President Bill Clinton recently wrote an insightful book, called Back To Work. One of the points he makes is that, “nobody can take the future away from us. But we can take it away from ourselves.”
We have all the assets in this State that we need to create the jobs and expand the opportunities of this changing new economy. The question is whether we have the will to make the right choices. China isn’t going to come in here and build our statewide One Maryland Broadband network for us. India isn’t going to replace our temporary learning shacks by building us modern classrooms.
Why can’t government be run more like a business? There are not many, if any businesses that I can think of, that are able to make money without also investing money.
To create jobs, a modern economy requires modern investments. This isn’t a Democratic or Republican idea, it’s an economic and a historic truth – and it’s a truth we must reawaken in our neighbors and ourselves, if we are going to succeed in creating jobs here in Maryland, instead of letting opportunities slip away to other countries and other states.
And so tonight, I’d like to share with you a few thoughts about jobs, about opportunity,… and about making the modern investments to create jobs, expand opportunity, and bring the future home to us.
Maryland’s economy is an Innovation Economy. All sectors are not created equally. Biotech, clean-tech, green-tech, information technology, cyber security, aerospace, advanced manufacturing – you and your colleagues have a critically important role to play.
These are not easy times, but make no mistake, in Maryland we are at the forefront of our nation’s job creation. Why can we say that? Today, we have now recovered 43% of the jobs we lost during the national recession. The country as a whole has recovered 28%. Last year through November, the people of our State created 27,000 net new jobs – two and a half times as many as our neighbors in Virginia. Our businesses alone created eight and a half times as many private sector jobs.
We are one of only nine states which continues to defend a Triple A Bond Rating, certified by all three agencies. The Milken Institute ranks Maryland as one of America’s Top 2 states for science and technology; the Kauffman Index ranks Maryland as one of the 3 states best positioned to win in the new economy. The U.S. Chamber of Commerce ranks Maryland as a Top 5 state for growth. According the Ernst & Young, Maryland has the 12th lowest tax burden on new investment,…
And for not one, not two, not three, but four years in a row, Education Week magazine says that together, you and I have built America’s #1 best public schools.
MODERN INVESTMENTS: EDUCATION & INNOVATION
Job creation in an Innovation Economy, requires leveraging our most important asset: the talents, skills, ingenuity and creativity of our people.
Thirty years ago – when I graduated from high school – the United States ranked #1 in high school graduation rates among our global competitors. Today we’ve slipped to 11th,… Thirty years ago, America ranked #1 in college completion. Today we’ve slipped to #12,… Meanwhile, ten years ago our students ranked 15th in math. In just ten years they’ve slipped to 24th. In science, our students have gone from 12th to 16th.
It’s not what other countries are doing to us. It’s what we’re not doing for ourselves.
For the last decade we’ve been severely under-capitalizing the idea of America. We have been under-investing in that common platform of job creation and opportunity expansion called the United States.

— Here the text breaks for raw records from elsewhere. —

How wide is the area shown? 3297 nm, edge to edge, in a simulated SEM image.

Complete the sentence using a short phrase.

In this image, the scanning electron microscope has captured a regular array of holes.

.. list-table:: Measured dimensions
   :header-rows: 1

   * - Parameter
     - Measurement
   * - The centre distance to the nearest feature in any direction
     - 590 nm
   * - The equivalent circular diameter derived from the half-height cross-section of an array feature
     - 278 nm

To create jobs and bring the future home to us, here in Maryland, we have to make the modern investments our modern economy requires.
Our proposed budget for FY2013 is hot off the presses – we announced it just a few hours ago. It’s a jobs-budget which does more for job creation than any in our State’s recent history. To accomplish this, we propose a series of modern investments in job creation, balanced with revenues and $800 million in cuts,… a balanced approach.
With your help, we will protect the progress we’ve made together on a number of our other shared priorities like the Biotech Tax Credit and the R&D credit. And with a proposed $10.4 million investment in Stem Cell Research, we will raise our six-year total to nearly $102 million.
On education, we propose a record $5 billion in operating funding for our #1 ranked public schools, as well as a $373 million capital investment to support 11,600 jobs through school construction. For higher ed, we want to invest $289 in our community and four-year colleges and universities.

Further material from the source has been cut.